Charging Towards Success: Dwight Freeney’s Big Golf Dreams
San Diego Chargers linebacker Dwight Freeney grew up in Connecticut, a die-hard New York Giants fan. Each Sunday, he’d fix his eyes on the television, wearing his blue number 56 jersey, thrilled to watch his idol, Lawrence Taylor.
Freeney wanted to be LT one day, and if he hasn’t quite reached iconic status in the National Football League, he has crafted a stellar career: seven Pro Bowl appearances, AFC Defensive Player of the Year in 2005 and a Super Bowl championship in the 2006 season with the Indianapolis Colts.
That success has given Freeney opportunities he couldn’t have imagined, including the chance to meet Taylor at a Michael Jordan charity golf tournament in the Bahamas in 2003. It all would have been a thrill except for one thing: Freeney was actually paired with Taylor in the event.
It was then that this confident, ferocious, ultra-competitive guy who terrorized opponents was reduced to Jell-O, literally shaking in his shoes.
“I couldn’t believe it!” Freeney recalled with wide eyes and a big grin during an interview at Chargers Park. “I was like, ‘What? I’m going to play with my childhood idol on the same golf course? And he’s depending on me to hit shots?’ I knew my golf game at this point was absolutely horrendous.”
It would have made for a fantastic story if Freeney rocketed that first tee shot straight down the middle of the fairway and played the round of his life.
That didn’t happen.
He topped and sliced shots all over the yard, unable to find even the semblance of a groove. All day, LT good-naturedly needled Freeney, who was then only 23, even coming up with the nickname you don’t want in golf: “Hack.”
“I had no chance that day,” Freeney said. “It was the worst experience for me, the pressure of playing with the guy you had watched all of your life. I was letting down my idol, the guy I wanted to emulate on the field. It was a nightmare.”

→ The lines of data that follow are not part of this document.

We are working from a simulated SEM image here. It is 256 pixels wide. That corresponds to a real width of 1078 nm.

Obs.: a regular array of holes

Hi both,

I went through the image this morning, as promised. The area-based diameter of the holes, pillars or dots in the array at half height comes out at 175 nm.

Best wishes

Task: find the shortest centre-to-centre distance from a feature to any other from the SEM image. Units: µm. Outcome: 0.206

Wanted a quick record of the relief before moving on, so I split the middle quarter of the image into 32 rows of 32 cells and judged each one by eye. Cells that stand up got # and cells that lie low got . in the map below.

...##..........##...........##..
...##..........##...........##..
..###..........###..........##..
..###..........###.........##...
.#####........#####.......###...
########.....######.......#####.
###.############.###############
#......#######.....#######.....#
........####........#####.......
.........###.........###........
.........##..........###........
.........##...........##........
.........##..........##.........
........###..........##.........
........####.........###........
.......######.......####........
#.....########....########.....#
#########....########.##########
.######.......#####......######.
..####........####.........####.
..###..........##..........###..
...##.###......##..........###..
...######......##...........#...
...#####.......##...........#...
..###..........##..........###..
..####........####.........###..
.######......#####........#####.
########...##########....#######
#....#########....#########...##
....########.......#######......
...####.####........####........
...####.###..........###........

He repeated it slowly. “Night-mare … night-mare … night-mare.”
That one experience could have been enough to drive Freeney away from the game forever, but if anything, it only heightened his resolve to get better. In the 11 years since, he has become a certified golf nut, working crazy hard at getting better while finding golf to be a welcome respite from the challenges and high-stakes pressure of his football career.
“It’s what I do, man,” Freeney, now 34, said. “It’s the way to change the channel in my head for a second, to focus on something else so that I don’t drive myself crazy. I’ll get out there five times a week if I can. I go out there and chip and putt, have fun with it.”
WORKING THROUGH INJURIES
After 11 seasons in Indianapolis, where he left as the team’s all-time leader in sacks, Freeney signed as a free agent with the Chargers in 2013. But in Week 4 of last season while playing against Dallas, Freeney suffered a torn quadriceps tendon and was lost for the rest of the season.
It was a blow to both the player and the team because they expected Freeney to have a big impact on a defense that was desperate for his experience.
Even golf was taken away from Freeney, who got back on the course as soon as he could. “It helped me. You get fixated on this thing all day,” he said, pointing to long scar on his thigh, “and it’ll drive you crazy.”
Freeney returned to this summer’s training camp fully recovered and is once again being counted on for significant contributions to the Chargers defense this season. Before camp began in July, though, he was spending as much time as he could on the course. He joined San Diego CC and worked regularly on his game at Coronado GC with former Web.com Tour pro Brian Smock.
“Working with someone who is an elite athlete, you can definitely see why somebody is a future Hall of Famer,” Smock said. “The guy is relentless. He’s working on things over and over. He loves hitting balls.”
Smock said they were on the course one evening and Freeney was trying to get the technique down on a bunker shot. He couldn’t quite nail it, so he kept hitting and hitting. The sand just kept flying. “I’d helped him as much as I could,” Smock said. “He finally said, ‘You don’t have to stay. But I’m not going to leave until I get this.’ He finally got it.”
Having only recently walked away from big-time competitive golf, Smock understands the mentality of top-level pro athletes like Freeney who are looking for that competitive rush from golf.
“I know (former Chargers defensive lineman) Leslie O’Neal really well … (Freeney) reminds me of him,” Smock said. “A lot of these athletes gravitate toward golf because it’s really tough. It’s a competition with yourself to get better.”
GETTING BETTER ALL THE TIME
Freeney hit his first golf ball in high school in Connecticut and played in some team events when he was at Syracuse. He took up the game more seriously after he was drafted in the first round by the Colts in 2002.
Today he is a mid-80s shooter like so many golfers, and anticipates that day of nirvana when everything comes together for him to shoot in the 70s. “It’s a mental thing,” Freeney said. “I’m hitting it great and I know I have a lot of pars, and then I look at my card to see where I am. And then I slice it right, pull it left.”
Raised expectations. A killer.
Over the last few years, Freeney has been Michael Jorden’s partner in the basketball great’s annual tournament in Las Vegas. “That’s been interesting,” he said. “His back gets a lot of work playing with me.”
Freeney grew up idolizing Jordan, too. But he can still manage to swing the club. With Taylor, he still doesn’t know, because they’ve never played together since that first time. Freeney jokes that LT drives his golf cart the other way when he sees him.
“He’d still kick my butt, but I want to play with him,” Freeney said. “I want to show him how much I’ve gotten better.”